Sweden experienced a similar downward trajectory, but its macroeconomy was not robust even before deregulation. Sweden’s currency was weak and inflation was relatively high. Labor unions, anticipating continuing devaluations and hence increasing inflation, lobbied for higher wages (Ergungor 2007). Bank deregulation occurred simultaneously, starting in 1983 with the elimination of liquidity ratios for banks, and continuing with the lifting of interest rate and lending ceilings, and placement requirements for insurance companies in 1985. Financial markets were rapidly diversified to include certificates of deposit (CDs) and Treasury bills.

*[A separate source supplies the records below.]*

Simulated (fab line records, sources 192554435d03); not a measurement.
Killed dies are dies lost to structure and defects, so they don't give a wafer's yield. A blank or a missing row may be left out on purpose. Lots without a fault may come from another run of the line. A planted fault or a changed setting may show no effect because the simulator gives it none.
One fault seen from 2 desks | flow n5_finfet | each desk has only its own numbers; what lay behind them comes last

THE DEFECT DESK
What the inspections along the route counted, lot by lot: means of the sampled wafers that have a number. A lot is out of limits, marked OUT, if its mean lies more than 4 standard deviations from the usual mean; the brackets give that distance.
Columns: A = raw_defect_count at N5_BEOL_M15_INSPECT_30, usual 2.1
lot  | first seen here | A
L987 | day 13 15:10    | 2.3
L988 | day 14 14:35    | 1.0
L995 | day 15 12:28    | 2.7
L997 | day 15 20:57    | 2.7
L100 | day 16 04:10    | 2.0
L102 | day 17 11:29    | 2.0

As in Norway, new lending surged in the late 1980s, particularly from banks and mortgage institutions (Englund 1999). Banks also issued guaranteed investment certificates (marknadsbevis) to finance companies that were not allowed to accept deposits, which exposed banks to high-risk transactions. Banks and other financial institutions lent increasingly in foreign currency through the late 1980s. The stock market, as well as real estate prices, increased rapidly after deregulation, creating asset price bubbles. Unemployment declined as the economy verged on overheating.
In the fall of 1989, it appeared that the commercial property market had peaked, and real estate managers were having difficulty finding tenants (Ergungor 2007). The stock market reacted and fell, just as interest rates were rising in step with German reunification, imported as a result of Sweden’s fixed exchange rate. The ERM crisis was affecting Sweden, resulting in interest rate increases and the endangerment of foreign-denominated debt. Reforms in the tax system and high interest rates caused asset prices to fall (Jackson 2008). The value of commercial paper also dropped suddenly.
The first financial firm affected by declining real estate prices was Nyckeln, a financial firm that had specialized in commercial real estate financing (Jackson 2008). Nyckeln’s fall then affected Sweden’s banking system. Credit losses surged between the end of 1990 and 1993, accounting for 17 percent of lending (Englund 1999). The first bank to enter difficulties was Forsta Sparbanken, the largest savings bank (Sandal 2004). The Swedish government stepped in to guarantee bank debt. Then the third-largest bank, Nordbanken, suffered loan losses. At the time, the state owned most of the bank equity, and the state purchased more bank equity and later restructured the bank.
Bad loans were transferred to the new government-owned bank, Securum, which was to recoup losses from non-performing loans. This restored confidence in existing banks by ensuring good loans were separated from bad loans, which were subsequently transferred away.
In 1992, the Riksbank was forced to defend the krona with drastic measures after the UK and Italy left the ERM (Englund 1999). After a series of speculative attacks, the Riksbank allowed the krona to float on November 19. Foreign withdrawal of loans resulted in heavy credit losses in all seven of the largest banks, although Riksbank provided foreign currency liquidity support (Sandal 2004). A crisis resolution bank, Bankstodsnamnden, was instituted in May 1993 to provide capital support to crisis banks upon their application. Most state capital support ended up going to Nordbanken and Gota Bank.
Interest rates fell with the flotation of the krona. The flotation of the krona was important in alleviating the macroeconomic pressures experienced both before and after financial liberalization, since it allowed Sweden to regain control over monetary policy.
Because 40 percent of bank lending was in foreign currency, with mounting signs of distress, loans became increasingly short term. The state guaranteed bank obligations in September 1992, and the guarantee was maintained until 1996 (Sandal 2004). Both the banking and currency crises dampened aggregate demand and exacerbated the economic downturn, but, as in Norway, actions taken by the government were successful in restoring confidence in the economy.